It is written by sailors that all objects of beauty are called “she”. Especially sailing ships. And the USS Constitution is no exception.
USS Constitution is a wooden-hulled, three-masted heavy frigate of the United States Navy. Named by President George Washington after the Constitution of the United States of America, she is the world’s oldest commissioned naval vessel afloat. Launched in 1797, Constitution was one of six original frigates authorized for construction by the Naval Act of 1794 and the third constructed. Joshua Humphreys designed the frigates to be the young Navy’s capital ships, and so Constitution and her sisters were larger and more heavily armed and built than standard frigates of the period. Built in Boston, Massachusetts, at Edmund Hartt’s shipyard, her first duties with the newly formed United States Navy were to provide protection for American merchant shipping during the Quasi-War with France and to defeat the Barbary pirates in the First Barbary War.
Constitution is most famous for her actions during the War of 1812 against Great Britain, when she captured numerous merchant ships and defeated five British warships: HMS Guerriere, Java, Pictou, Cyane and Levant. The battle with Guerriere earned her the nickname of “Old Ironsides” and public adoration that has repeatedly saved her from scrapping. She continued to actively serve the nation as flagship in the Mediterranean and African squadrons, and circled the world in the 1840s. During the American Civil War she served as a training ship for the United States Naval Academy and carried artwork and industrial displays to the Paris Exposition of 1878. Retired from active service in 1881, she served as a receiving ship until designated a museum ship in 1907. In 1931 she started a three-year, 90-port tour of the nation, and in 1997 she finally sailed again under her own power for her 200th birthday. On August 19, 2012, she sailed again under her own power in Boston Harbor to commemorate the 200th anniversary of her defeat of the Guerriere.
Constitution’s stated mission today is to promote understanding of the Navy’s role in war and peace through educational outreach, historic demonstration, and active participation in public events. As a fully commissioned US Navy ship, her crew of 60 officers and sailors participate in ceremonies, educational programs, and special events while keeping the ship open to visitors year round and providing free tours. The officers and crew are all active-duty US Navy personnel and the assignment is considered special duty in the Navy. Traditionally, command of the vessel is assigned to a Navy Commander. She is berthed at Pier 1 of the former Charlestown Navy Yard, at one end of Boston’s Freedom Trail.
She was berthed at Pier 1 of the former Charlestown Navy Yard. Now she is at sea once more. Celebrating her victory over a British ship 200 years ago.
At 215 years old, the USS Constitution is the U.S. Navy’s oldest commissioned warship afloat. But it’s not too old to take a quick sail.
For 17 minutes on Sunday, the ship cruised west across Boston Harbor, reaching a maximum speed of 3.1 knots. It was its first sail under its own power since turning 200 in 1997.

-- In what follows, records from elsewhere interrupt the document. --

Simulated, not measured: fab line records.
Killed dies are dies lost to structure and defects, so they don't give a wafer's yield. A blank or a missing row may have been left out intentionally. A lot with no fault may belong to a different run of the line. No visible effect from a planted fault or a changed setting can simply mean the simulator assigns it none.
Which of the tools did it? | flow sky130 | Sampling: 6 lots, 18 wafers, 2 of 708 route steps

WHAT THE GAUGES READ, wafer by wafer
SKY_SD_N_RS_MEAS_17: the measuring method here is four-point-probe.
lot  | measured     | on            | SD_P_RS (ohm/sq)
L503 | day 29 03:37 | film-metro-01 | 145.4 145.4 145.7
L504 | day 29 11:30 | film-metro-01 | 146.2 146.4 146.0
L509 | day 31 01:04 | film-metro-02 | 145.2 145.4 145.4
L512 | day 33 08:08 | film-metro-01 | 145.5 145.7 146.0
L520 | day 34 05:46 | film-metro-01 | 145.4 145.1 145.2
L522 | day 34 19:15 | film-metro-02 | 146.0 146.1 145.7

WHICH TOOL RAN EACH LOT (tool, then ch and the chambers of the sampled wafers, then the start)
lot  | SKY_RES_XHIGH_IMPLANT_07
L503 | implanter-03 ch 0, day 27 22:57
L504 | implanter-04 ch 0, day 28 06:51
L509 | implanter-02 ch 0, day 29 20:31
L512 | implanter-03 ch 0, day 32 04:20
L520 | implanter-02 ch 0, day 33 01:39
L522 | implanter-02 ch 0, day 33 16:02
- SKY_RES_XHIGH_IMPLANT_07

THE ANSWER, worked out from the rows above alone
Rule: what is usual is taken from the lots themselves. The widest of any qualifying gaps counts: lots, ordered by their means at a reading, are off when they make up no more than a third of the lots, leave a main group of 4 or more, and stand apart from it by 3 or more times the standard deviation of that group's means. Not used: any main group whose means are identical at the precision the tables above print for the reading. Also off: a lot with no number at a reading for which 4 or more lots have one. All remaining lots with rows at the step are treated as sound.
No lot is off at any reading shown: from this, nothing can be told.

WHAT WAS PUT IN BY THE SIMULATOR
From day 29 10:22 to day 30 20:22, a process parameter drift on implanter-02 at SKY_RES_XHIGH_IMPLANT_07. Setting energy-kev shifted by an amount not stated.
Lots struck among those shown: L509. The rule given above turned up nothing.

The short trip — a distance of 1,100 yards — was to commemorate the Constitution’s victory over a British warship of a similar size in a fierce battle during the War of 1812. The victory earned the ship its nickname, “Old Ironsides.”
Chief Petty Officer Frank Neely, a Constitution spokesman and crew member, said he was among the 285 lucky people who were aboard on Sunday. It was a warn day with a few clouds, but still perfect for the sail, he said.
“This was really terrific,” Neely said. “It couldn’t have been more memorable.”
The trip marked the day two centuries ago when the Constitution defeated the British frigate HMS Guerriere during the War of 1812. The Guerriere proved no match for the Constitution, which was heavier and longer. The vessels blasted away at each other at close range, even colliding at one point, during the 35-minute battle.
“I cannot think of a better way to honor those who fought in the war as well as celebrate Constitution’s successes during the War of 1812 than for the ship to be under sail,” Constitution Cmdr. Matt Bonner said in a statement.
Following the sail, tugs took the vessel to Fort Independence on nearby Castle Island where a huge crowd had gathered, and the Constitution fired a 21-gun salute, Neely said.
The ship, which was first launched in 1797, is stationed in Charlestown, and periodically is tugged into the harbor for historical display. Its primary mission today is to provide teach people about its history. Each year, about 500,000 people tour the ship, Neely said.
She looks wonderful for a 215 year old lady. Her guns are still workable and she is the oldest commissioned vessel in the world. Wouldn’t you want to be one of the lucky people aboard this wonderful ship?